Is It Fairer to Remove Alma Maters From Job Applications?
At its UK offices, Deloitte will hide the name of a job candidate's university in hopes of curbing recruiters' biases.
Last week, I wrote about EY UK (formerly Ernst & Young) scrapping their requirement that new hires have to have college degrees and baseline grades. Now, Deloitte UK is moving to change its hiring standards as well—by hiding what institution a candidate graduated from in order to prevent bias against people from non-elite backgrounds. According to a statement, the British arm of the company is tackling “unconscious bias” that happen during interviews.
“Improving social mobility is one of the UK’s biggest challenges,” says David Sproul, the senior partner and chief executive of Deloitte UK. “For us, there is also a clear business imperative to get this right. In order to provide the best possible service and make an impact with our clients, we need to hire people who think and innovate differently, come from a variety of backgrounds, and bring a range of perspectives and experience into the firm.”
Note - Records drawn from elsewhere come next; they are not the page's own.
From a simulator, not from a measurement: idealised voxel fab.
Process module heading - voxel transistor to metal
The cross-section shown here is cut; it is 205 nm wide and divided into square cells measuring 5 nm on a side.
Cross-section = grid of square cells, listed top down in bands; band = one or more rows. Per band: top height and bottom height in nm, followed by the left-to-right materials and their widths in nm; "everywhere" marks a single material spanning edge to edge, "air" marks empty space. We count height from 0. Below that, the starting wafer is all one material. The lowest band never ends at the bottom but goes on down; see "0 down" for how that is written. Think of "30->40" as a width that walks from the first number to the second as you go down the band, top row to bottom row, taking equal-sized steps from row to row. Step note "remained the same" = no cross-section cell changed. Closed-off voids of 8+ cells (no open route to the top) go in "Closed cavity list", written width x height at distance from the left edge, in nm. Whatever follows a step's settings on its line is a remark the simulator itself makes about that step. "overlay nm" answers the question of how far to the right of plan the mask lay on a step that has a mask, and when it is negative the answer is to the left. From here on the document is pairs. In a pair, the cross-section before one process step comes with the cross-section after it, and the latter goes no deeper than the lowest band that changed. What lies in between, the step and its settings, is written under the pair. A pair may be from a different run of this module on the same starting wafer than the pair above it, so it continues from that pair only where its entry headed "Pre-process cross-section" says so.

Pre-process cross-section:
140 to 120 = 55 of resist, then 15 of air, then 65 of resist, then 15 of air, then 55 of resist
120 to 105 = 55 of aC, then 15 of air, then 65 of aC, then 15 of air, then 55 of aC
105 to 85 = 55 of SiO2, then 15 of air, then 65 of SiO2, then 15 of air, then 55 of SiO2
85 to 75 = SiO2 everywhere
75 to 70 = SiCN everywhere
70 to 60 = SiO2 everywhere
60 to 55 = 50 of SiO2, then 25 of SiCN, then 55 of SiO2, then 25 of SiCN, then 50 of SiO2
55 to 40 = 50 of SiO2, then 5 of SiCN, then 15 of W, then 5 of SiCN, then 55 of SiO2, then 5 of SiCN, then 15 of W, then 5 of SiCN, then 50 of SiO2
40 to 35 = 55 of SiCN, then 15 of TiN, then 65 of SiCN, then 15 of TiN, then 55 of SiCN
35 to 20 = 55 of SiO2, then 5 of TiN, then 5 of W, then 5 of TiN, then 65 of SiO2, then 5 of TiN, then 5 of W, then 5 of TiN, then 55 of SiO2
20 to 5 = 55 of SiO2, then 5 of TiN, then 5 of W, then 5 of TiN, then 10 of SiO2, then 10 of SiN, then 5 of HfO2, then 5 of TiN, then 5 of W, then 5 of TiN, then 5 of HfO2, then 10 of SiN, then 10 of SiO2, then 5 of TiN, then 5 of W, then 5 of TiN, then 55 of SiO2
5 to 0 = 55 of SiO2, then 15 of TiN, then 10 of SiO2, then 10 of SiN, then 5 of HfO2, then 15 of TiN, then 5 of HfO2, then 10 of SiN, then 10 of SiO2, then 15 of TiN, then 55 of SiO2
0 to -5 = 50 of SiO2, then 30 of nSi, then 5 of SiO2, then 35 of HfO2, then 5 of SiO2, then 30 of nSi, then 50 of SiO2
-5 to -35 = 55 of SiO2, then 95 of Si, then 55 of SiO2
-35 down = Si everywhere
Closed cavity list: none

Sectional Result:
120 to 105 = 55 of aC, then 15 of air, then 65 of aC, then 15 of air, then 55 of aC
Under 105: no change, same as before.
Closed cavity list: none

Many in both England and the U.S. are concerned about a lack of social mobility in their countries, meaning that those born poor or working-class have little likelihood of moving up economically. A study by the British government last year reported that of those who held the 4,000 top jobs in the country, a disproportionate percent had graduated from a private university. The report concluded that Britain is “deeply elitist.” The OECD ranks the UK and the U.S. pretty low in terms of social mobility.
Will hiding the name of the university a person attended help matters? After all, many markers of being elite aren’t explicit ones like the name of a school, but subtle social cues.
In my interview earlier this year with Lauren Rivera, a Northwestern professor who studies hiring and management, she emphasized that “elite reproduction” happens in a multitude of ways when it comes to hiring. The elite firms Rivera studied not only valued the school a candidate went to, but favored those with certain kinds of social skills, knowledge about what kinds of stories to tell at job interviews, as well as those with elite hobbies.
So just hiding where a job candidate went to school might not root out elitist hiring practices, but some forward-thinking companies have been looking to pre-employment skills testing in order to hire candidates with the most potential. There can be biases in these sorts of tests as well (they are written by biased humans, after all), but maybe they’re the lesser of two evils. In an unstructured interview, people tend to hire who they like. At least when skill testing is involved, there’s some kind of reward for a person’s abilities.